I'm not fond of marketing guys that like to push out numbers to dealers and VARs when the numbers are based on quotas. Quotas tend to distort reasonable thinking and perpetuate bad behavior through no fault of the customers. Customers must ultimately decide on whether or not they are going to buy, lease, hold and negotiate, wait or do nothing at all.Case one is lease with 0% down and 0% interest. This is a teaser and what you need to know is that the term is for 36 months and with a Fair Market Value (FMV) option to purchase at the end of 36 months. Some of these teaser plans are crafted to only include the manufacturer's wares. Exercise some caution since technology has a way of devaluing especially when improvements outpace what was sold one year ago and gear sold then is often worth less now. Customers that don't understand FMV and the conditions need to steer clear so they can avoid the panic mode when the lease term expires and they are confronted with sticker shock to purchase or extend the existing lease that may fall under different terms (rates) than are found in the initial contract.
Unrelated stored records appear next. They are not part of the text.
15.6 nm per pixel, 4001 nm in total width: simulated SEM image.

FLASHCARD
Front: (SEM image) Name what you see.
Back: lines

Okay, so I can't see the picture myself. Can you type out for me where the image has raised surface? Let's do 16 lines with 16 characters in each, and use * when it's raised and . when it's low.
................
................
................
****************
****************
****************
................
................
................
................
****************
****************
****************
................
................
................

The differentiator in good sales or marketing folks is that they will educate you and look out for your best interests, and these folks do exist. Hardware devalues and software (licensing) pretty much stays constant. Evaluate the deal and remember that IP telephony lifecycles are unlike the past TDM boxes fetching 7 or 10 years on depreciation schedules. (Yes, of course I remember 15+ years) This doesn't mean that I think IP phones can't last 7 or 10 years because they can. But the weak link in the lease may be the IP phones since their life expectancy is often considered just a few years. So lease the phones under FMV and lease the box and software under the $1 buyout plan. Sound crazy? So does swapping out IP phones every couple of years. Just remembe--you will be glued to software and you want to keep it current--which is always easier said than done.

I don't know if lease companies will write a lease under a blanket agreement with two options or not so the rational option is to purchase the software and this where you can save some bucks. Again, caution is needed because if you buy in volume, then you must discover how your maintenance is impacted--is it based upon actual ports, software licenses, configured as or equipped as?

Case two is the factory insistence on creating poor distribution practices. The distributors serving the VARs/Dealers that are providing solutions and putting skin in the game are short sold by distributors that sell based on price only. They will undercut the other distributors and sell on cost only. How do they make any money? Several ways. First they get you for a few dollars on shipping but this isn't enough to keep their doors open. The big hit comes in the form of real marketing dollars that they demand from the factory just to sell their wares. Cash goes towards the distributor's marketing machine that more than makes up the loss of profit on the goods sold. The third practice is selling you options and services at premium prices, some of which you don't need. Another practice is to sell you key items on price with price agreements on discounts and volume discounts (quotas) while you agree to purchase on volume. Other products and services mixed into the fold are markedly higher in cost so it becomes difficult to maintain the position that you are saving money or getting higher value when in fact the laws of averaging are against you. What value does the customer get?

Company-X discovered several years ago that a specialized distributor in Canada was buying huge volumes of company-X's wares and then reselling to the government on a fixed price schedule that was a protected deal. The distributor purposely over reported the sales and the excess unsold inventory was being sold to U.S. VARs/Dealers below the authorized U.S. price lists. The Canadian government is just like any other government--they don't go out of business and they do audits and have all the time in the world. With lowball selling, even to larger enterprise, the results in poor branding and customer perception stands to fall below par. Your product becomes just that--another product.

Support and knowledge are still worth something and that's how dealers/VARs differentiate against the online retailers selling volume by price only. These folks do put skin in the game and their expertise and experience is worth something more than what order takers can ever offer. The value added distributor is also staffed and equipped to handle resolutions, configuration questions and needs and offer other services unlike the order takers selling on price only. Some recent examples are staging services that offer the benefit of ensuring that the IP systems are licensed and updated correctly before arriving to the customer site. Several days ago Graybar announced that their inventories would be available 24X7 for dealers/VARs faced with emergency situations. Value added distributors are also picking up first level support and providing technical training and certifications to dealers/VARs.

Be careful with those numbers and those clever offers. Every deal has so much profit in it and stripping away the profit normally means stripping away the value add in the supply chain. Exercise some scrutiny and avoid the rush; rush means you will overlook something that will end up costing your company money. Don't be afraid to say no or not now. Instead, they continue chasing the problem(s) with more money and resources in hopes of rectifying a bad decision, and they still end up having to pay for what's still a bad decision. It's a numbers game but many playing it don't know all the rules.